I loathe the internet, but often struggle to get through to people that I don't like. Hate being able to connect with strangers or be exposed to new ideas.
I remember being on the internet in the 1990s, and it was fun and weird. Then, at some point, the internet became a slog - associated with this cludgy cotton-brained sense of alienation and despair. For years, I assumed this was nostalgia. Then I became a linux user: my laptop broke, my husband found me his 15-year-old one, but it had seized up and was too slow with modern Windows operating systems. So, I installed Lubuntu - a different operating system, designed to be really lightweight on old hardware but with all the modern features.
Oh gosh I don't want to be that GUY that LINUX GUY but...but...
it was like a cool, fresh cup of water. It was like the fog cleared from my eyes. It was like, my computer was no longer a content machine where I passively grazed like a factory farm animal that had never seen the sun - but it was a tool again, and I was in control of it.

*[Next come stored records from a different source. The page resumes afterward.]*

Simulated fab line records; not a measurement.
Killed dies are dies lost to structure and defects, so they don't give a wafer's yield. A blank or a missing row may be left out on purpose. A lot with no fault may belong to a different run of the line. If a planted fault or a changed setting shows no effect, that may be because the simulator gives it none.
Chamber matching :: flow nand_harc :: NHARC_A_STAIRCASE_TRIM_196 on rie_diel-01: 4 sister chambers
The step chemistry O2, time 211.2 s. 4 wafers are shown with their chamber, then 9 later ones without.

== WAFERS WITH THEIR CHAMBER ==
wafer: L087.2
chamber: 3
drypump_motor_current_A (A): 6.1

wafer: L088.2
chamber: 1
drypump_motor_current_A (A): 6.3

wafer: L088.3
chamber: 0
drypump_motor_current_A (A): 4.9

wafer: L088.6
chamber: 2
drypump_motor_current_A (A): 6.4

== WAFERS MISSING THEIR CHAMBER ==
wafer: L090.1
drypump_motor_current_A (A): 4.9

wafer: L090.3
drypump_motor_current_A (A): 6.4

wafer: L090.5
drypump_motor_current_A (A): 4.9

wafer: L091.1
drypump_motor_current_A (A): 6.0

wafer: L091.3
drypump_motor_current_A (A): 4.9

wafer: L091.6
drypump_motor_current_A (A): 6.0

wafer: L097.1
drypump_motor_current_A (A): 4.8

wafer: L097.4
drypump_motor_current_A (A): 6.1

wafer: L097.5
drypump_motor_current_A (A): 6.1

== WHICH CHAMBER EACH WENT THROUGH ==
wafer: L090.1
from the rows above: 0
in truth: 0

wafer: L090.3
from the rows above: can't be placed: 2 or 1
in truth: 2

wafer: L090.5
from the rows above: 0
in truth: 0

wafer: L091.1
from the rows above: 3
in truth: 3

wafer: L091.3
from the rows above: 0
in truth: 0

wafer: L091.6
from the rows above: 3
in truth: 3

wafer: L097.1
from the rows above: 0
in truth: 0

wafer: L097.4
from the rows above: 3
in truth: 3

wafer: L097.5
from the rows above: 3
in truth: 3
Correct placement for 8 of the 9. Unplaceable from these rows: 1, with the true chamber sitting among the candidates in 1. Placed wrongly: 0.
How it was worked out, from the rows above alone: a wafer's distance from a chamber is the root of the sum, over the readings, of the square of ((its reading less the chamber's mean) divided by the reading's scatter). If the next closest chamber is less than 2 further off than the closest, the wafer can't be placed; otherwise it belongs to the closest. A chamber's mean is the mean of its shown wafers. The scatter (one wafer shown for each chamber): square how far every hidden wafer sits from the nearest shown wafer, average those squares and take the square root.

So, when I think about the modern internet, I associate it with these emotions. I have a dreamwidth, after all. I also have a neocities, tho i am thinking of making another one soonish. In the 1990s, the internet was power: easy enough for you to participate in, because the code was rudimentary, and a bit like the wild west - stumbling upon treasures. There was very little interactivity, and frankly this was good. I remember envying people who could set up guestbooks on their websites; but even then, it was bottles washing up on the sea shore, and when I look at what social media has become, I think that perhaps the 90s were best. You'd encounter ideas without any way to respond to them, and have time to think them over; easily ignored, because there were no real networks between them, but the freedom to write your own response in your own way and maybe nobody would ever read it. I remember too that the best hobby websites all died sometime in the 2010s, and that if you are currently in a craft hobby you are almost certainly relying on Sidney Eileen's corset website or some 90s SCA person's writeup of nalbinding or some cosplayer's archived geocities that shows how to make the really good papier mache. I check in with Phil Hine's old website through the internet archive every couple of weeks. Where did that content go, or rather - where did the desire to make that content go? Evidently, the new web rewards new ways of behaving - ways that are less collaborative, less longform, less permanent.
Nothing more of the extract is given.